The most common ‘compensation’ Members end up paying is actually improved market access in something else. So for example, if Botswana wants to raise its previously committed maximum tariff on cheese and that impacts Nigeria, a common way for them to settle things is for Botswana to proportionally lower its tariff on something else Nigeria cares about.
This might be how the UK settles some of the objections to its schedule too.
What if the GATT XXVIII process doesn’t find a compromise?
If that happens, the WTO rules enable those Members most impacted by the withdrawal of a concession to ‘retaliate’ by raising their own tariffs up to the same value of impacted trade. It’s something of a last resort, and hopefully in the UK’s case things won’t get that far.
If it does happen, keep in mind we’re not talking about huge numbers here. The UK doesn’t have that many quotas, and the difference between the UK’s draft schedule and the previous EU total is in most cases not that large.
We’re not talking about the blockade of Naboo, here.
Cool, so the UK goes through Article XXVIII and then its schedule gets certified?
Honestly? Probably not.
Article XXVIII provides a process for the UK to negotiate with those whose objections are specifically related to quotas. Other Members are objecting for political, tactical or simply baffling reasons. Article XXVIII won’t help there.
What about the Government Procurement Agreement, how does that come into all this?
Great unprompted question, imaginary interrogator!

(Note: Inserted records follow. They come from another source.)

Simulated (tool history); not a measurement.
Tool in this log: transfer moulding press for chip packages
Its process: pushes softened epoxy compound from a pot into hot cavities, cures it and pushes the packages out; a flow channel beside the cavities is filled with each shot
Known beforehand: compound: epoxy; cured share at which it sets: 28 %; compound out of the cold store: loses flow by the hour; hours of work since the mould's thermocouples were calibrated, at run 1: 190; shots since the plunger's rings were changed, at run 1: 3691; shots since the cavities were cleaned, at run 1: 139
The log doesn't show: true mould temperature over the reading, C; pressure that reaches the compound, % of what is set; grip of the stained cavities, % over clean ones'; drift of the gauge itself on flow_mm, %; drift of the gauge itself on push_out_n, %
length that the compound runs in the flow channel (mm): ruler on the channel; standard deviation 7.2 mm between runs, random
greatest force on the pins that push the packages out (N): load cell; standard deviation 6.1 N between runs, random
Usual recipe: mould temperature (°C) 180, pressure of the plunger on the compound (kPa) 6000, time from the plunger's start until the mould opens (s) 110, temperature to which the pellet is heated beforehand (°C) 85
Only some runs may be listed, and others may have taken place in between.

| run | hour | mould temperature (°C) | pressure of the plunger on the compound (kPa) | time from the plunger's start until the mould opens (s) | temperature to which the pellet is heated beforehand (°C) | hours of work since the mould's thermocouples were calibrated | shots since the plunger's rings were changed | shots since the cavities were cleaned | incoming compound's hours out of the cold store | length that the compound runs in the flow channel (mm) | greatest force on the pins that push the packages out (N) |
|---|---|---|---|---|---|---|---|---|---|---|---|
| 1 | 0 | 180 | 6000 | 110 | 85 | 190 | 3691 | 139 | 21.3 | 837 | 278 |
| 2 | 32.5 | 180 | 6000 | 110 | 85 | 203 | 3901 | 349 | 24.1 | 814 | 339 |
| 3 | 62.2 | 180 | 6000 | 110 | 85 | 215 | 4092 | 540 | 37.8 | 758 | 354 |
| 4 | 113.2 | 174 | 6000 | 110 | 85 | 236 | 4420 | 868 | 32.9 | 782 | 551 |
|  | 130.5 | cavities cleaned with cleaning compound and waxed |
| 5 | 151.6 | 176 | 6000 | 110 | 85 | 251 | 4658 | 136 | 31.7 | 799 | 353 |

The main WTO agreements (the GATT and the GATS) have full carve outs for government procurement. In other words, all the normal WTO rules which prevent discriminating between countries and favoring your own suppliers don’t apply when it’s the government buying stuff or hiring firms to do things.
Global government procurement is a huge market worth trillions of dollars annually. While WTO Members weren’t quite ready to subject it to the same rules as other trade, a sub-group instead agreed to commit to opening up some types of government procurement to one another, and to some rules about transparency and fairness when conducting procurement.
This meant firms in these countries could compete equally or near equally for lucrative government contracts and tenders offered by the governments of other members. It’s called the Government Procurement Agreement (GPA) and it’s a big deal.
Fascinating, but what’s that got to do with the UK’s schedule?
However, the UK was a party to the GPA as part of the European Union. A legal quirk means that leaving leaving the EU also kicks the UK out of the GPA and forces them to re-apply for membership. In the WTO, we call that ‘Accession.’
Accession can only occur once every existing GPA parties gives their assent. Basically, the UK comes to the existing GPA parties and says, “here are the government procurement sectors I will commit to opening to your firms. Please let me in.” It’s then up to those parties to decide if the UK’s offer is good enough. If even one says no, the UK can’t join.
Still haven’t mentioned the schedules. You are bad at stories.
I’m getting to it. Geez.
At the most recent meeting of the GPA, a number of parties blocked the UK’s accession for a variety of reasons. There are rumors swirling in Geneva that at least some of those parties have privately told the UK that unless their quota related issues on the UK’s schedule are addressed, they will keep blocking the UK’s entry into the GPA.
That doesn’t seem fair! Can they do that?
It’s a bit of dick move, but they absolutely can.
Now granted, by doing so they’d be locking themselves (and all other GPA parties) out of the UK’s very lucrative government procurement market, so this is by no means a freebie… but it is something they can do.
Forget the GPA for a minute, what does this schedule stuff mean for the UK’s future FTAs?
The exact impact of goods schedule uncertainty on the UK’s future FTA negotiations is a subject of some debate among trade nerds with black and white twitter profile pictures.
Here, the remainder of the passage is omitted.